He also had an unerring sense of musical style. Before I met Paul I tended to play everything in rather the same, well-behaved way, like most young accompanists. So it was a revelation to hear him explain the precise way in which one's playing of Schubert should differ from that of Schumann, Wolf or Strauss, or Fauré from Debussy, Ravel and Poulenc, let alone from English, Spanish, Russian or even - (in Bloch, again) - Jewish music.

His knowledge and understanding of poetry extended far beyond his Austro-German heritage. Not only could he expound at length on Verlaine, Baudelaire and many a lesser French poet, but to hear his explanation of the poetry of W.H. Auden or Thomas Hardy (as in Benjamin Britten's On This Island and Winter Words, respectively) was an illuminating experience - and all the more humbling for being delivered in the enchanting Viennese accent that never left him.
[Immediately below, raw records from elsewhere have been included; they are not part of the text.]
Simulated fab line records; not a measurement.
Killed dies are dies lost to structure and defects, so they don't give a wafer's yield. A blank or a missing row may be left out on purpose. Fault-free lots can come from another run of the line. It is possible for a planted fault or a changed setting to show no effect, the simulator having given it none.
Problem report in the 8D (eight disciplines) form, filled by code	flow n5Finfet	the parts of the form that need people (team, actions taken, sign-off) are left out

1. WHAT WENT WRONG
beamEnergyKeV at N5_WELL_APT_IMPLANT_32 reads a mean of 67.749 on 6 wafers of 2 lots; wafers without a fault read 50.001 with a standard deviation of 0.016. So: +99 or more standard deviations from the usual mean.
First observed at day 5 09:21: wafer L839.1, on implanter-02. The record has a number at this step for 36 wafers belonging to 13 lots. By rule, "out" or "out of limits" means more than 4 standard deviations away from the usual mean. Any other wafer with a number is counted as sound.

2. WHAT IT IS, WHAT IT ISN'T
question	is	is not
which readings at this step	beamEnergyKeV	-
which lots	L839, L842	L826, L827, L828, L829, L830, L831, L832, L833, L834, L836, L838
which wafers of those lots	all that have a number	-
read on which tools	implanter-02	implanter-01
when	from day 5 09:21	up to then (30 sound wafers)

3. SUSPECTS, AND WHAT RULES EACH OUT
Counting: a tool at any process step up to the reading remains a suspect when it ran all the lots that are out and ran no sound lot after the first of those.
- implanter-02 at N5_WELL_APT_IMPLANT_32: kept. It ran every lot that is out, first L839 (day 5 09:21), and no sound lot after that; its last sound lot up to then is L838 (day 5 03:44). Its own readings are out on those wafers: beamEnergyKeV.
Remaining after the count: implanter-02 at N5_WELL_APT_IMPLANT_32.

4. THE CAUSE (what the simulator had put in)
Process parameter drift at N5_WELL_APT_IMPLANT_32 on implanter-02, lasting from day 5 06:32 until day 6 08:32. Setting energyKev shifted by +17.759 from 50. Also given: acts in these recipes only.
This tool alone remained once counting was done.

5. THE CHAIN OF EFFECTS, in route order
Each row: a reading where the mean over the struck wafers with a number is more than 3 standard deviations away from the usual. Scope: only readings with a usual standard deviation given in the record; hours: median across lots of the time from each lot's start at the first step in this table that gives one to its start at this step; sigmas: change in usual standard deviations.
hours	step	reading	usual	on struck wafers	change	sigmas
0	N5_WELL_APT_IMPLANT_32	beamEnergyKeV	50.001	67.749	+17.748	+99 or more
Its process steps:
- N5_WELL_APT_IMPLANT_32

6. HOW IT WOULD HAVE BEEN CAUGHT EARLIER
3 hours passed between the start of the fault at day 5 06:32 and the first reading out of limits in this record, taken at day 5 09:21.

Hans Keller, Paul's fellow refugee and musical eminence at the BBC, once famously remarked, "The principal aim of any teacher should be to make himself dispensable." Paul Hamburger fulfilled this dictum to perfection. Unfailingly generous with his time and enthusiasm, he delighted in his pupils' successes. No matter how well you thought you could play or sing what you brought to him, you always left able to do it even better, and with your eyes and ears opened to new possibilities. He treated you not just as a student, but as a junior colleague; he gave you the tools for the job; and he showed how they could be used in other circumstances.

A naturally modest man, he would always express embarrassment when I told him - as I always tell anyone who asks me - that he had taught me the basis of everything I know. But it is true, and not just of myself, but of so many others in the music profession.